The letter escalated a long-running dispute between LePage, who is a Republican, and the administration over several aspects of the food-stamp program. Most recently, LePage had wanted to bar Maine residents from using food stamps to buy unhealthy food. When federal officials rejected his proposal to institute such a rule statewide, LePage reacted angrily.

“It’s time for the federal government to wake up and smell the energy drinks,” he concluded in his letter to Agriculture Secretary Tom Vilsack.

“I will be pursuing options to implement reform unilaterally or cease Maine’s administration of the food stamp program altogether,” the letter continued. “You maintain such a broken program that I do not want my name attached to it.”

The legal implications of LePage’s threat were not immediately clear. If he carries it out, the governor could put federal officials in a bind, forcing them either to find a way to accede to his demands or suspend the program in Maine. The legislature or the courts in the state could conceivably challenge LePage as well.

The governor’s press office did not respond to a request for clarification Wednesday morning.

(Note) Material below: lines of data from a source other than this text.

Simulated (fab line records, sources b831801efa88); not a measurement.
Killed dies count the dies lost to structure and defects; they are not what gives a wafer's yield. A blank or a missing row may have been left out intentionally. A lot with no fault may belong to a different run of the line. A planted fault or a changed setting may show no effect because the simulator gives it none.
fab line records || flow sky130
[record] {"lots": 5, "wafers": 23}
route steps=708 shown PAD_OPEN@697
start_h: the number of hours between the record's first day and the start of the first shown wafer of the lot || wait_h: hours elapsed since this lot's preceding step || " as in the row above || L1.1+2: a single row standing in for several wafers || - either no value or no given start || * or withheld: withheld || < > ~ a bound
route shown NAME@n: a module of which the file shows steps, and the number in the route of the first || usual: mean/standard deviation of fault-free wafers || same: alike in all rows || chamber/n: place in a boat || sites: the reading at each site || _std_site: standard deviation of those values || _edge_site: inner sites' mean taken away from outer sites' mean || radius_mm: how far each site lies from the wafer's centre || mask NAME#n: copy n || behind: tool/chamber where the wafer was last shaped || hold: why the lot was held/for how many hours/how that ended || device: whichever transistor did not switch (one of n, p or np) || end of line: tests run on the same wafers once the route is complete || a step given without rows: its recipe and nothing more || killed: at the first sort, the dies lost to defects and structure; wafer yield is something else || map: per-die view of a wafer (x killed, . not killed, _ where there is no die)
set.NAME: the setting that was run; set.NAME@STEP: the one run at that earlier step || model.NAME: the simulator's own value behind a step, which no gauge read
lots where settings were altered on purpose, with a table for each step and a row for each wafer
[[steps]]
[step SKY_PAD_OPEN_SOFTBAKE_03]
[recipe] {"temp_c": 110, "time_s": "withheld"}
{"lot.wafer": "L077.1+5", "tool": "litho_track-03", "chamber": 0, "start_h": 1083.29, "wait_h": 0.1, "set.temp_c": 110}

LePage is one of a number of conservative politicians who have argued that public-assistance programs are wasteful and called for restrictions on how enrollees use their benefits. Policymakers and Mississippi and other states have put forward similar proposals to prevent food stamps from being spent on unhealthy items.

Last year, LePage imposed rules barring residents of the state from receiving food stamps if they had at least $5,000 in assets deemed “non-essential,” such as bank accounts or secondary vehicles.

As of March, 190,000 people were receiving food stamps in Maine, federal data show. The average family received $212 for the month.